FLEMINGTON, NJ – Hunterdon Freeholders got an earful this week from beekeepers, many of whom asked the board to oppose rules proposed by the state that would regulate hobbyist beekeepers.
The state Department of Agriculture drafted the proposed changes, issuing a deadline of today to comment on them.
Kevin Inglin, who lives in East Amwell, was joined by many others from the Northwest New Jersey Beekeepers Association.
“We are all opposed to the proposed amendments” to state beekeeping rules, Inglin said. The changes would create “unreasonable and ambiguous burdens for municipalities” and “does not encourage and enable beekeeping,” he said.
If adopted, the rules would create a bureaucracy and “overburden beekeepers and municipalities alike,” according to Inglin.

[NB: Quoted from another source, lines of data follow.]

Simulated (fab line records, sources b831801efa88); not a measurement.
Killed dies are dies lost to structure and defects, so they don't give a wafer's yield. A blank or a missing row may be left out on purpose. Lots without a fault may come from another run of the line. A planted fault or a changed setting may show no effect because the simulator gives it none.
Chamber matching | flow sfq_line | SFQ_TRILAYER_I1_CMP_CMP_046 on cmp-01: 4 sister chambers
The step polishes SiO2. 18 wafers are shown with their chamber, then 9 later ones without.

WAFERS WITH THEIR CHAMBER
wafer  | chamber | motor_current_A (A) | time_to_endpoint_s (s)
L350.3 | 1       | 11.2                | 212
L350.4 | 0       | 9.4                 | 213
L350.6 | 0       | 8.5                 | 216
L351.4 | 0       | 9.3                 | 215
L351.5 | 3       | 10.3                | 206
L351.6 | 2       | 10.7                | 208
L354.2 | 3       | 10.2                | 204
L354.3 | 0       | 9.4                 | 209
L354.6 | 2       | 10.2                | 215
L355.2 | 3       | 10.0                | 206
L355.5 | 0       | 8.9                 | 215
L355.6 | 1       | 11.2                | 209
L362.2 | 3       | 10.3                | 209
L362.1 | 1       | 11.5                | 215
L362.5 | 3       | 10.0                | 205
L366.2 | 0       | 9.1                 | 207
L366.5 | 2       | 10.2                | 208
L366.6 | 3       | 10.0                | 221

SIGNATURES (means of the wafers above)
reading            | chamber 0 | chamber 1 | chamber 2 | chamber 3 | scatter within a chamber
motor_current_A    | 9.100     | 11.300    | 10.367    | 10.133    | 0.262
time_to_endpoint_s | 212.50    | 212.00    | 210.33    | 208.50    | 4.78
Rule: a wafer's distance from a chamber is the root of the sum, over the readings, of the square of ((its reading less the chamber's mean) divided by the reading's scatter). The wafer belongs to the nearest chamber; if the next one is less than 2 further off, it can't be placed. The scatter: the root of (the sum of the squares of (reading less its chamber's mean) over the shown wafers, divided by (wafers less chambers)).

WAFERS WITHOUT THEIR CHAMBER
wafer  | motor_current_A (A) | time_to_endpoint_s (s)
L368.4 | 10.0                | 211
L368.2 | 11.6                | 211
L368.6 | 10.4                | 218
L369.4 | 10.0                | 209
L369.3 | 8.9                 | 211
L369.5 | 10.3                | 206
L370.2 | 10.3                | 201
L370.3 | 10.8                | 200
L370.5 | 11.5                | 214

Tom Watkinson, who lives in Raritan Township, said he would not be affected by the rules change. That’s because he lives on a 12-acre farm and would be protected by the state’s right-to-farm rules. Still, he said he has 44 questions about “ambiguities and irregularities in the proposal.”
After the Freeholder meeting, Watkinson appeared before the Raritan Township Committee at its regular meeting, where he repeated his concerns and promised to work with the township to also challenge the Department of Agriculture.
According to the N.J. Beekeepers Association, the changes require “extremely low proposed hive densities and severely restricted locations” which it calls “irrational and unsupported by science.” Beekeeping in urban areas would not be allowed and “huge swaths of the urbanized and suburbanized parts of the state would be off-limits to managed honeybees.”
The rules proposals are being driven by “a few unique, isolated complaints which will result in additional onerous regulations to beekeepers,” Inglin said, resulting in the “loss of many hobbyist beekeepers and their beehives.” He argued that the Freeholders should oppose the draft changes.
Therese White of Gladstone told the Freeholders she was a member of team that worked with the state on the rules. She said “unfortunately, much of the information has been incorrect” in a “media blitz” by the New Jersey Beekeeper’s Association.
“These proposed rules allow the towns to have some input, in this home rule state,” White said.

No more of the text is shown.